On Saturday, August 29th, there were a few of us who got up when the chickens did, to get our radios and portable antennas ready for a South Texas Hurricane Drill. Some operators chose locations that were pre-set up and air conditioned, others like me chose to “rough it” in the great outdoors without any AC. Fortunately for us, the weather cooperated and it didn’t storm on us, nor did it get as hot as recent days. My van’s thermometer (sitting out there in the sun on black asphalt) got up to 102, but it wasn’t that hot inside our very shaded shelter area. We should have brought a box fan with us, but we didn’t think about that until we were already there and set up.
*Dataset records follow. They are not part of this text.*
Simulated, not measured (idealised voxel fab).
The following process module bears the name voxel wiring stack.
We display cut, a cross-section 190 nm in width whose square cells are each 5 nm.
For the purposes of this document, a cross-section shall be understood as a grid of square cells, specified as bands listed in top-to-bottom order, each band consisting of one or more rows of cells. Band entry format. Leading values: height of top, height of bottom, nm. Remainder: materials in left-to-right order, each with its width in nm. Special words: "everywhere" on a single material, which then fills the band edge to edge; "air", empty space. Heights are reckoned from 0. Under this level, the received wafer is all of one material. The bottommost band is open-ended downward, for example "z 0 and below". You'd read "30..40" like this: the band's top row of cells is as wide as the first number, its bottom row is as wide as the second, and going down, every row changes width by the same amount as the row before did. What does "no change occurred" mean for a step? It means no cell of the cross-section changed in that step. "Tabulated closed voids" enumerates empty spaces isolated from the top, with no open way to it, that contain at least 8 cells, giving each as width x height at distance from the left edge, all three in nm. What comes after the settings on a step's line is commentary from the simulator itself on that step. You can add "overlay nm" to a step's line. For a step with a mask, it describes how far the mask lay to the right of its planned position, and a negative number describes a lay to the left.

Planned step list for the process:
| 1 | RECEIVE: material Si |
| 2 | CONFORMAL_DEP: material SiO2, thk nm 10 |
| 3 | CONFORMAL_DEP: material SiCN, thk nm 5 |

Hill Country REACT Team was tasked with staffing the state rest area located on west bound IH-10 at the 619 mile marker. To convert that description into plain English, this was the last major rest stop on IH-10 for folks coming west from Houston or the coast, prior to Seguin or even San Antonio, TX. This rest stop has been used in previous (actual) evacuations to monitor traffic flow on the interstate, so that emergency officials (primarly in San Antonio) could be given advance notice of mass arrivals. We only truly needed to run 2 meters VHF capability here, but we experimented with a couple of HF antennas as well.
Today, three members (Lee N5NTG, Gary K5GST, Ray KE5KHN) of our REACT Team set up as part of a much larger drill, a drill that saw at least 2 ARES groups, our REACT Team, the Bexar Operators Group, South TX Navy-Marine Corps MARS, an Army MARS station, 2 National Weather Service Offices, multiple county EOC’s both near SA and down by the coast, etc.